Not that Wicks is under any illusions about the size of the task facing Rangers in their first top-flight match against the Blues since 1996.
QPR finished above Chelsea in 15 of the 22 years prior to their relegation from the Premier League, but much has changed since then and on Sunday the R’s will face a star-studded team and their biggest test of the season so far.
“You look at the players Chelsea have got and they’re a quality team, aren’t they? There’s no doubt they’re a top side,” Wicks told West London Sport.
“As a club they’ve been transformed in the last couple of decades. They’ve got an abundance of talent, especially up front, and any team is going to have problems defending against them.
“But for QPR it’s an opportunity and a chance to show how far we’ve come. It’s been a long time coming – being back up there with the big boys.
“It took Chelsea time to build something and it’ll take Rangers time too, but things are moving in the right direction.”
“It was often like a home game for Chelsea, they had so many fans there.”
That wasn’t the case only a couple of months ago, when Rangers were facing huge problems both on and off the pitch and looked on course for a brutal – and brief – stay among the elite.
But Wicks believes the Tony Fernandes-led takeover and subsequent influx of new signings has given them a fighting chance of staying up.
“What it did was give the fans hope,” he says. “Before, there was none. Most Rangers fans I spoke to were completely fed up. Morale was so low.
“It seems unbelievable to say that about a club that had just been promoted and had such wealthy owners, but that was how it felt.
“Now, there’s a really good feeling around the place and a sense that the club’s really going places. It’s brilliant.”
Wicks, now 55, played in some memorable battles between the clubs and has fond memories of one season in particular.

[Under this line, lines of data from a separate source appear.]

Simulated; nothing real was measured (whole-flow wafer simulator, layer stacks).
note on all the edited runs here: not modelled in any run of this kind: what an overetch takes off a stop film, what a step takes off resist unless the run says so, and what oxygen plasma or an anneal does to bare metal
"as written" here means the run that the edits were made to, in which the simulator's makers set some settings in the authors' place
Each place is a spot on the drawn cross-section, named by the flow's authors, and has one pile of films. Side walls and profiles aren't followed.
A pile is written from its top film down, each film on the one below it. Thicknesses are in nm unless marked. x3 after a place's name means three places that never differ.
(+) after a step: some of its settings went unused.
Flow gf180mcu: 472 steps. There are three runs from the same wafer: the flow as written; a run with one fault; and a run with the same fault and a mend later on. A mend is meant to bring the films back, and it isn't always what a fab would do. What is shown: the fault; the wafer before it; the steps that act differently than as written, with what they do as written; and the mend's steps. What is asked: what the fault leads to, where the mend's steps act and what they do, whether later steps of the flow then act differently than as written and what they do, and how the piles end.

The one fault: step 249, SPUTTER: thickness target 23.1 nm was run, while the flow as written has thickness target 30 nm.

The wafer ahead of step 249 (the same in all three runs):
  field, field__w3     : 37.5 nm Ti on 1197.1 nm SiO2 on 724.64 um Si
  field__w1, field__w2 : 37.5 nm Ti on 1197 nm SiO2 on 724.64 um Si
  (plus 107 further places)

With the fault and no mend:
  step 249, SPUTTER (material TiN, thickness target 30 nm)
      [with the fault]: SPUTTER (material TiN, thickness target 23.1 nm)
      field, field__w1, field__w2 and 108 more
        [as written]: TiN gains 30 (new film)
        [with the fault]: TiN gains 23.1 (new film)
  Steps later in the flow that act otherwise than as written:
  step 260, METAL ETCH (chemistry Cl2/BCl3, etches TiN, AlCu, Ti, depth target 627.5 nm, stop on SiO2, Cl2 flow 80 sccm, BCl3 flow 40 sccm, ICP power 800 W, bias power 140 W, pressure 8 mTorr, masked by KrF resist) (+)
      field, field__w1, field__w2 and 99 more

He was part of the QPR side that walloped Chelsea 6-0 in 1986, when they also beat them in the quarter-finals on the way to the Milk Cup final that would prove to be his final appearance before leaving Rangers to return to SW6.
“There were some cracking games between the two teams back in the day,” he recalls.
“The matches were always intense, especially at Loftus Road where the crowd’s right on top of you.
“I have to say in those games at Rangers it was often like a home game for Chelsea, they had so many fans there.
“I’ll never forget that 6-0 win, when we were six-up with about half an hour still left and could have scored even more, and the cup games against them that season too.
“Jim Smith had us really fired up for that game and the day we beat them 6-0 I think we’d have thrashed any team in the country. We were great that day.
“Things have changed since then, that’s for sure. Rangers will be massive underdogs, but look how far we’ve come. Not long ago we wouldn’t have believed we’d be playing matches like this again at Loftus Road.
“Seeing the two teams play each other again will bring back some memories. I’m really looking forward to it.”